Divorce With a Business Involved: How Does It Work In The UK?
When it comes to financial agreements, divorce proceedings can become a bit more complicated if one or both former partners own a business, and often questions arise as to who pays who, and for what. The court will decide the fairest way to divide the matrimonial assets equally, depending on the individual circumstances and responsibilities of each party, but what exactly is involved and what do you need to know?
Are Businesses Considered a Financial Asset?
In the main, businesses are included in any assessment of the financial assets of the marriage. This is the case even if one partner established the business before getting married or if the other partner had no involvement in the company. More so if it is a long-standing marriage and there are children to consider. Its value will be combined with all other assets, including residential and commercial property, savings and other investments before a fair way of dividing it is agreed.
Getting The Business Valued
All types of businesses can be considered assets, from sole traders to partnerships to public limited companies. The first important step in the process when a business is involved in a divorce is for an independent accountant to be hired to assess all of the financial assets. It is preferable if this is done jointly. The accountant will then look at all aspects of the business, including earnings, profits, property etc and value it accordingly. They will also be able to offer guidance on the available options and any other financial considerations, such as tax liabilities.
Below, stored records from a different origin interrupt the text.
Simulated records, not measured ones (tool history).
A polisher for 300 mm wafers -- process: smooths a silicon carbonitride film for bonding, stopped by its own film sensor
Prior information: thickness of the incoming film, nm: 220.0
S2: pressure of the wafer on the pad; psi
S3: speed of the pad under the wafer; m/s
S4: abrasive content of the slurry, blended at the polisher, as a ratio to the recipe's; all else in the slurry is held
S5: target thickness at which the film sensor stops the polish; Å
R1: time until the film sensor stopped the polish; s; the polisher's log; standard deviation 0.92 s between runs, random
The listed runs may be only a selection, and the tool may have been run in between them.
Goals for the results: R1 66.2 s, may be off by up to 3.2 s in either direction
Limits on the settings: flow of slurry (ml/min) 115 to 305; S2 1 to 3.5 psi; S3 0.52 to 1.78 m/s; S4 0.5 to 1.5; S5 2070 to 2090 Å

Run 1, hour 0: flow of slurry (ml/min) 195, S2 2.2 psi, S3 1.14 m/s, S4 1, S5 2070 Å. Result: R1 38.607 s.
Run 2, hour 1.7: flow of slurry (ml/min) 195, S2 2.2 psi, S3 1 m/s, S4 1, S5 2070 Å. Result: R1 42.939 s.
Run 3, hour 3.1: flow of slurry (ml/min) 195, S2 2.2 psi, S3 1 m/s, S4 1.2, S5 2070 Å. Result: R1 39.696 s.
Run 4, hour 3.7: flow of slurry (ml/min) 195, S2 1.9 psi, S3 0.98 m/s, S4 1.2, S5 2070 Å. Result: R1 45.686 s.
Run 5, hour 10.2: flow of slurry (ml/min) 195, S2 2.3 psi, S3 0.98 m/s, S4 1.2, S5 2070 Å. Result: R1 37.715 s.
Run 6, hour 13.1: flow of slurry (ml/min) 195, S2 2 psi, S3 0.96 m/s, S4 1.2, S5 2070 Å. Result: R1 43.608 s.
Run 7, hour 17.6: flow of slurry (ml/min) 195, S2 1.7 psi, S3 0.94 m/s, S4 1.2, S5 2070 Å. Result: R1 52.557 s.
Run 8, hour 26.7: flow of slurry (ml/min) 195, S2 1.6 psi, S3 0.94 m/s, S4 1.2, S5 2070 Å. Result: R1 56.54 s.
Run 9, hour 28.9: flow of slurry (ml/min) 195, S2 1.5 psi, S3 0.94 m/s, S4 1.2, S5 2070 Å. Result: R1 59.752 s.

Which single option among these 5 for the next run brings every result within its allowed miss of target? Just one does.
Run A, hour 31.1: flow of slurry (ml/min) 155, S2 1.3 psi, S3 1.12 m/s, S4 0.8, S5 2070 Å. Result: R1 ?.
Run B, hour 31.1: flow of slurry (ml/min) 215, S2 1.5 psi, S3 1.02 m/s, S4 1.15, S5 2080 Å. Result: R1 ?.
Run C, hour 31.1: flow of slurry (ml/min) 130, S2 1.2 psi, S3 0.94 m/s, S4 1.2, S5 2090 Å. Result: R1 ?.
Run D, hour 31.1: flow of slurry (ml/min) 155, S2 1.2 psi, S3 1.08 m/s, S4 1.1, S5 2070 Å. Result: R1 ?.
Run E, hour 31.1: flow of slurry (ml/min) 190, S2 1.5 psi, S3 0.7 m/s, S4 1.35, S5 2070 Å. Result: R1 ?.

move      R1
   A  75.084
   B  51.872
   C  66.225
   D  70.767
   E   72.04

How Can a Business be Divided Fairly?
Courts will look at the overall picture when it comes to making a decision on a fair division of finances and will take into account both the type of business and any other matrimonial assets, for example, the family home. Where possible, they will offset the value of the business against other assets to ensure that it is not affected. Another option is to make provision to share the income from the business in an arrangement known as spousal maintenance or alternatively, if the finances can be raised, for one spouse to buy the other out.
Will The Business Have to be Sold?
It is not common for a business to be sold as a result of a divorce taking place. The reason for this is that it is usually providing a necessary source of income for the separating couple and any dependents. The court would only make an order for the sake of the business if all other options had been exhausted and no agreement reached, which rarely ever happens.
How Can You Protect Your Business?
Pre-nuptial and post nuptial agreements can carry some weight in divorce proceedings as long as both parties were given independent financial advice before signing one, but they are not technically binding and are still dependent on whether they are deemed to be fair. The court will make the final decision about that. If there are children involved then their needs would most certainly have to be taken into consideration going forward, along with the living standards to which the family had become accustomed and any ongoing financial responsibilities.
Conclusion
Although it may at first appear that your business could be a risk during a divorce, business owners can take solace in that courts are not looking to sell companies to achieve a fair financial settlement. They will take into account the full picture and look at other finance-related facts too. However, it is still wise, even if you are not going through a divorce, to consider the ways in which you can protect it for the future.